What is egg wash? I’m often asked about egg washes at cookery demos. To make one, I use 1 egg with 2 tablespoons of cold water and beat well with a fork. Brush onto raw baked goods just before they go into the oven and perhaps again three quarters of the way through baking.

Ingredients

For The Pastry

  • 150g plain flour
  • 3 tablespoons cocoa powder
  • 1 tablespoon icing sugar
  • 50g chilled butter, diced
  • 1 egg yolk

For The Filling

  • 100g chocolate
  • 120ml double cream
  • ½ teaspoon ground ginger
  • 3 tablespoons toasted macadamia nuts, roughly chopped
  • 3 pieces crystallised ginger, chopped
  • 3 tablespoon chopped macadamia nuts and crystallised ginger, to decorate

Method

Catherine says: “Macadamia nuts are wonderfully creamy and one of my favourites. Cashew nuts are a good alternative if you can’t find macadamias. When I say that these are delicious, believe me, that’s an understatement! I love them (in moderation of course, because I’m supposed to be eating healthily this year!)”

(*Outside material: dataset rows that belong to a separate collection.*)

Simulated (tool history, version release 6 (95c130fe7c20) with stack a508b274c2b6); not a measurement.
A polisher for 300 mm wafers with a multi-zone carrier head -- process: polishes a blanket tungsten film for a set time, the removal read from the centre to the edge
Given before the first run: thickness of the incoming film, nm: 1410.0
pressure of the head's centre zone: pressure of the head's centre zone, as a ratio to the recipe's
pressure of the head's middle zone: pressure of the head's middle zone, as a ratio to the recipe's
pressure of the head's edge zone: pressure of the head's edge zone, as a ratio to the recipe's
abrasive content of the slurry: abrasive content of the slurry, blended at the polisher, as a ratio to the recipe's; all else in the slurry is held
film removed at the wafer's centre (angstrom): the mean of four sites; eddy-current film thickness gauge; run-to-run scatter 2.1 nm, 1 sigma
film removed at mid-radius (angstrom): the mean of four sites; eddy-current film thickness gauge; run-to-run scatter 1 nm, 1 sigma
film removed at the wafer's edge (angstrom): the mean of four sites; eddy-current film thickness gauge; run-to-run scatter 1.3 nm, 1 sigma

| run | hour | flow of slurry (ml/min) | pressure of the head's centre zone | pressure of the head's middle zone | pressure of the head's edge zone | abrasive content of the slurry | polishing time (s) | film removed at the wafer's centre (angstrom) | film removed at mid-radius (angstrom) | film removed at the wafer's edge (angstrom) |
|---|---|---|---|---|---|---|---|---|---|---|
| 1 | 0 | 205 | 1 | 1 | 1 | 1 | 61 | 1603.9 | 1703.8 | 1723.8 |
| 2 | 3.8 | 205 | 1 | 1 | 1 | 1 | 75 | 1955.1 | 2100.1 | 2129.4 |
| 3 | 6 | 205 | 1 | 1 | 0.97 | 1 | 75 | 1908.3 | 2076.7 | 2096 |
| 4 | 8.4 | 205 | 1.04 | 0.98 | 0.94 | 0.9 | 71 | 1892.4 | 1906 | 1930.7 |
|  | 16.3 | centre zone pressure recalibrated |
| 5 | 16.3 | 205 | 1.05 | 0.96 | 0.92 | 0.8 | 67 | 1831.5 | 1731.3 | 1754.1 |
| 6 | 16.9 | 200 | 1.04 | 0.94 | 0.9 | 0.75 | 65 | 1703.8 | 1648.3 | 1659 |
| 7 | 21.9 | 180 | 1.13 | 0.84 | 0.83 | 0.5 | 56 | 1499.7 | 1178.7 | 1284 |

  1. Pre-heat the oven to 190°C (fan 170°C, gas 5). Brush 6 loosebased tartlet tins with melted butter and dust with flour.
  2. To prepare the pastry, place the flour, cocoa powder and icing sugar in a bowl and add the butter. Rub it into the flour to form fine breadcrumbs.
  3. Add the egg yolk to make a soft pastry. Add a little water if you feel the dough is too dry. Allow to rest for 20 minutes in the fridge.
  4. Roll the pastry out thinly and use a large, round fluted cutter to make circles of pastry and carefully fit into the muffin tray.
  5. Line each pastry with a little square of parchment and fill with baking beans. Chill in the fridge again for about 20 minutes.
  6. Bake in the pre-heated oven for about 10 to 12 minutes. Carefully remove the parchment and baking beans.
  7. Brush the pastry cases with egg wash and return to the oven for 3 to 4 minutes until golden. Remove from the oven and cool completely.
  8. Meanwhile, place the chocolate, cream and ground ginger into a medium saucepan over a medium heat and slowly melt the chocolate, stir well until all is combined, thick and glossy.
  9. Allow the chocolate to cool and thicken, this will take about 30 minutes or so.
  10. When ready to serve, sprinkle the nuts and crystallised ginger into the base of the pastry cases and spoon the chocolate mix into the tartlet cases.
  11. When set, sprinkle the ginger and macadamia nuts on top.

Note:

"I'm often asked about egg washes at cookery demos. To make one, I use 1 egg with 2 tablespoons of cold water and beat well with a fork. Brush onto raw baked goods just before they go into the oven and perhaps again three quarters of the way through baking."